The Tubac Historical Society Oral History Project
page 6 of 7


Elvira Hildalgo Amado
Yolanda Amado Wells

Tucson, Arizona

Interviewer: Betty J. Lane
Date of Interview: October 18, 1990

Wells: A lot of ranchers did too.
Amado: Uh huh.
Lane: Mr. Porter put out a magazine, too, didn't he, about ranching or something?
Amado: I believe so, uh huh.
Lane: They lived on Ft. Lowell, I believe, at the bend of the road up there. Now, about Mr. Merchant. He was nominated to the Cowboy Hall of Fame and at one time he managed the Santa Lucia Ranch south of El Sopori Ranch?
Amado: Uh huh.
Lane: Do you still go to rodeos?
Amado: No. (laughs) I haven't been to a rodeo in years and years now.
Wells: Too dusty and the seats are too hard! (laughs)
Amado: And too long! Too long and boring!
Lane: Yolanda, how does your life differ from when you grew up? We've mentioned already that there is more socializing between Anglos and Hispanics than there was in former years, for example. Do you have a daughter, by any chance?
Wells: Yes.
Lane: How has her life differed, we'll say, from her grandmother's life? Would she be free to do more things? Less restraints on her?
Wells: Oh my, yes! (laughs) Even more so than we did. Everything is so different now than it was when I was young. I'm 61 now, so [there are] just a lot of things we didn't do then that you do now.
Lane: For example? How about dating?
Wells: I don't know, I'm not sure how to put that now on dating. It seems like when you're watching TV, everybody goes to bed right away. But I don't really think that's the case in most cases.

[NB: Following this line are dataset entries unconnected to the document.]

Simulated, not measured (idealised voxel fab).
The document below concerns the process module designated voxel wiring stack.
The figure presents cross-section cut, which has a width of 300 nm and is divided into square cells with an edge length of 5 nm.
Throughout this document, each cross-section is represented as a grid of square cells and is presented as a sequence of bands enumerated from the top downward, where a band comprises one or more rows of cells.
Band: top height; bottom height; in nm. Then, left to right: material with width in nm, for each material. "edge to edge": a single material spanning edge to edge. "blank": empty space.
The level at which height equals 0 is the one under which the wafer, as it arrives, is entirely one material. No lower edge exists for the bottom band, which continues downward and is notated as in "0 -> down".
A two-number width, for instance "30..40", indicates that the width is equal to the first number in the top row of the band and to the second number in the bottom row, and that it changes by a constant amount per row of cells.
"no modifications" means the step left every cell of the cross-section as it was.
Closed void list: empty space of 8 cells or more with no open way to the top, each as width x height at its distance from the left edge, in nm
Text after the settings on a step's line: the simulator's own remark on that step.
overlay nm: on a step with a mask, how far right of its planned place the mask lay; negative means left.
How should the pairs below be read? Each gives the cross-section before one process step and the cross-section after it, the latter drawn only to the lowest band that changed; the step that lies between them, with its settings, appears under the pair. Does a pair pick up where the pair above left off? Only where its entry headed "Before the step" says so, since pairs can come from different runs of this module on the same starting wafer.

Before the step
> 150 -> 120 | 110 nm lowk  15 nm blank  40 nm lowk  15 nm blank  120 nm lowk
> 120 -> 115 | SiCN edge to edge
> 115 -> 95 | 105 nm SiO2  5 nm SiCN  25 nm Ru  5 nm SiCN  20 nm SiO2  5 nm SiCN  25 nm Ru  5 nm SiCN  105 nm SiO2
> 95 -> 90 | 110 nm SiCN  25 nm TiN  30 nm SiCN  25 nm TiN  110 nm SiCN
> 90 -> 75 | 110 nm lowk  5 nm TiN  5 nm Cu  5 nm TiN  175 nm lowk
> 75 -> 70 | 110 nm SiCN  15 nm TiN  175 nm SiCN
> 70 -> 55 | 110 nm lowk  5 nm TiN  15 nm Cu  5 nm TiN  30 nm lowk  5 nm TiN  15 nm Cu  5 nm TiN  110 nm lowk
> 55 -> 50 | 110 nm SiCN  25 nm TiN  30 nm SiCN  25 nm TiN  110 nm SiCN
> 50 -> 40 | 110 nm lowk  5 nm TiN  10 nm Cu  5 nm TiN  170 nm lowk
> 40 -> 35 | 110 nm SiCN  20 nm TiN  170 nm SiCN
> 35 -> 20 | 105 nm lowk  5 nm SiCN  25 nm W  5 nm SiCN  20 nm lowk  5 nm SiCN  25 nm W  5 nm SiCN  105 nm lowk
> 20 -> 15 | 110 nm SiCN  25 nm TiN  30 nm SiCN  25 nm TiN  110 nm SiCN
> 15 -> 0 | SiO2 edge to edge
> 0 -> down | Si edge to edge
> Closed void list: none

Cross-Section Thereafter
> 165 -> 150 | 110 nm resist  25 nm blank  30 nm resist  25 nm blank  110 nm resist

Oh, just your working. Women have to go to work now. My daughter has three toddlers now. I think she would like to go to work at times, and I think it's fine, as long as I don't have to babysit. (laughs) I do enough babysitting now! Not that I don't love my grandchildren, but .... Women are not as much homebodies as they used to be.

Amado: Which is just bad! (chuckles)
Lane: Do you know Ann Fimbres?
Amado: Oh, yes!
Lane: She was telling me that as she grew up, there were very definite Dos and Don'ts. As a young lady, she never went out without a chaperone, for example. Was that true in your life?
Amado: No. Well, she's a little younger than I am, but I used to know her then too. They weren't that strict. But when we were growing up, we had a lot of fun, because we had so many friends boys and girls and every weekend we'd have a party somewhere, and all we would have was punch. We were all so happy; we were all satisfied, and it was more fun.
Lane: You were in each other's houses?

Yes. And everybody used to meet at our house and then we'd go to Sabino Canyon for outings and take hot dogs and have a wienie bake. It was a lot of fun; so different from now.

All our friends, we knew their parents. We knew who they
were, and our parents were very careful who we went with.
And they'd always say, "And who is she? And who are her
parents?" (laughs)

Wells: I was very close with Ann Fimbres' ...
Amado: ... daughters.
Wells: ... daughters. We went to school together. And then they moved from here and they went to California, but we'd always look them up when we'd go. We'd always take our vacations in California my grandparents lived there, so my sister and I would take off and we would meet them there and they'd take us around to different places.
Amado: Do you know Anna very well?
Lane: I have met her, yes.

You lived on the ranch. What buildings were in Amado?
Amado: Where Gus lives?
Lane: Yes.

Amado: There was a bunch of little shacks (chuckles) adobe houses, where the ranch hands lived about three of them.
Lane: I really mean where we consider the town of Amado [is] now, where the Smithsonian is. That was a school building, wasn't it? Where the Smithsonian headquarters ....
Amado: Oh, the school is over at Amado, uh huh. That's the same school that's been there for many years, I guess. I don't remember another one. But in Amado there used to be the post office inside. And then they moved it to the highway. But it used to be somewhere in the back.
Lane: Where the depot was. We used to have to go pick up the mail there. I'd forgotten that.
Amado: That was years ago.
Lane: Well, the train stopped there.
Amado: Uh huh. Before they had a post office, the train would stop off and leave whatever they had mail and somebody would go pick it up.
Lane: And there was a station there, a little station?
Amado: Uh huh.
Lane: Do you remember the shipping pens, the cattle pens there?
Wells: Oh, yes! We used to go on roundups there. At roundup time we used to go and take the cattle there and then the train would come and pick them up.
Amado: She used to help with the roundups. All three of them.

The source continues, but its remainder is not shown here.